The global power shift problem has been long-standing history in the modern state system for preventive war among states. The growing relative power of a potential rival creates a serious inevitable preventive war. The rise of China’s military and economic power and the decline of the United States’ international system for the last decade is a fundamental question for American foreign policy. The dilemma this dynamic creates in a situation these two nations risk falling into what has been long known “Thucydides’ Trap” describes when a rising power threatens to displace an existing established ruling power. The uncertainty and intent of the rising power may aggressively use its new capabilities, so striking the potential rival in the early stage of the power shift would be much better off than facing a possible war in the future at a much higher cost. However, some historical patterns and tools provide the two powers can avoid getting into a preventive war.
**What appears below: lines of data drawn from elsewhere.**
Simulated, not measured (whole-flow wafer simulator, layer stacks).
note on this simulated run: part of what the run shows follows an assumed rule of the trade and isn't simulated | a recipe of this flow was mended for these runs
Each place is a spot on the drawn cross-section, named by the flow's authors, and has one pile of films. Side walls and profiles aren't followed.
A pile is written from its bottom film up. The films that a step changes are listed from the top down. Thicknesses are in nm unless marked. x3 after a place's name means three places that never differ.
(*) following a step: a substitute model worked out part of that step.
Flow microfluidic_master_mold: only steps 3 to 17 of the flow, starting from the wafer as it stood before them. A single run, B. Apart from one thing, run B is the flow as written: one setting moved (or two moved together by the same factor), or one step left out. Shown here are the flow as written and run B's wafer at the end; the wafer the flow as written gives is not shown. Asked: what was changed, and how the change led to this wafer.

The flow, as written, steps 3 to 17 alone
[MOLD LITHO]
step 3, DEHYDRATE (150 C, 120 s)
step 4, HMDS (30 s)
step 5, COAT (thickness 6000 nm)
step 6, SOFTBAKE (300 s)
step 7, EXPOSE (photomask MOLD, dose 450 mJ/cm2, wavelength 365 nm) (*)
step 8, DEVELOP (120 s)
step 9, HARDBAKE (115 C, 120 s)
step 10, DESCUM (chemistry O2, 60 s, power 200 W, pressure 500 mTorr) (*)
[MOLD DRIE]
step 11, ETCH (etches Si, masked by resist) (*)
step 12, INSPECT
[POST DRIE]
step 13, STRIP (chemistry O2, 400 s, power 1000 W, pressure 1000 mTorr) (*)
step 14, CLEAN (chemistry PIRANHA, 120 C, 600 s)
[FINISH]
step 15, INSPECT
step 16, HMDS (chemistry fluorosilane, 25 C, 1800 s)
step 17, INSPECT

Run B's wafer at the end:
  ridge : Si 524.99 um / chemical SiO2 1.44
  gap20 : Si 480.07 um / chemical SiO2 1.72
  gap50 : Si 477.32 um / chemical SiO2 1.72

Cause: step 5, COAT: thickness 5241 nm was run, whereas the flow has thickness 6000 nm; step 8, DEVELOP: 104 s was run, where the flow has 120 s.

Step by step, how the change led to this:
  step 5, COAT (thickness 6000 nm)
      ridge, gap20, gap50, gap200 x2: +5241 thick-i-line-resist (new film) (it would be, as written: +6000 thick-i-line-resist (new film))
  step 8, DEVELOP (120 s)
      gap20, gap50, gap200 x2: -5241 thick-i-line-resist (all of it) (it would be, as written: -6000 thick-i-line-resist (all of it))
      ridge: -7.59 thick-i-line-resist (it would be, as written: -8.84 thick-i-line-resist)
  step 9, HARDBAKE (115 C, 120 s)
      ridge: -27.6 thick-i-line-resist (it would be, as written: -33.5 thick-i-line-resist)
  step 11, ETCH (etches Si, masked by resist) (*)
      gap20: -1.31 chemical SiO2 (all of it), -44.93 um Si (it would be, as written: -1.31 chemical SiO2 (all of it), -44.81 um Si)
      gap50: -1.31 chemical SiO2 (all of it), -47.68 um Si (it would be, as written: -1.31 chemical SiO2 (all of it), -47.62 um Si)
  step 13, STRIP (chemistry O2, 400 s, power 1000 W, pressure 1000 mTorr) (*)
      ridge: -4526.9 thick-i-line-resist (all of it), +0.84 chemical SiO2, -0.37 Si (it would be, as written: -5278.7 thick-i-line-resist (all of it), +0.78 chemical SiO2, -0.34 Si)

The preventive motive for war emerged from the fundamental background conditions of the world politics based on realists’ view in the international system, as a system of anarchy, which is no higher or central authority among the states to provide security (Mearsheimer, 2014). The United States has long enjoyed its global power since the fall of the Soviet Union and the cold war. However, China’s rapid rise and its impact on the global order that was established after World War II dominated by the United States distresses the status quo of the United States’ international scene. Graham Allison’s article of 2015, “The Thucydides Trap: Are the U.S. and China Headed for War?” demonstrates historical events when rising power like China demands a change to the global order and the U.S. maintaining its hegemony stance. As a consequence, the United States and its allies could fight to prevent such changes from happening. Allison’s study of shift power shows that 12 of 16 cases over 500 years resulted in war (Alison, 2015).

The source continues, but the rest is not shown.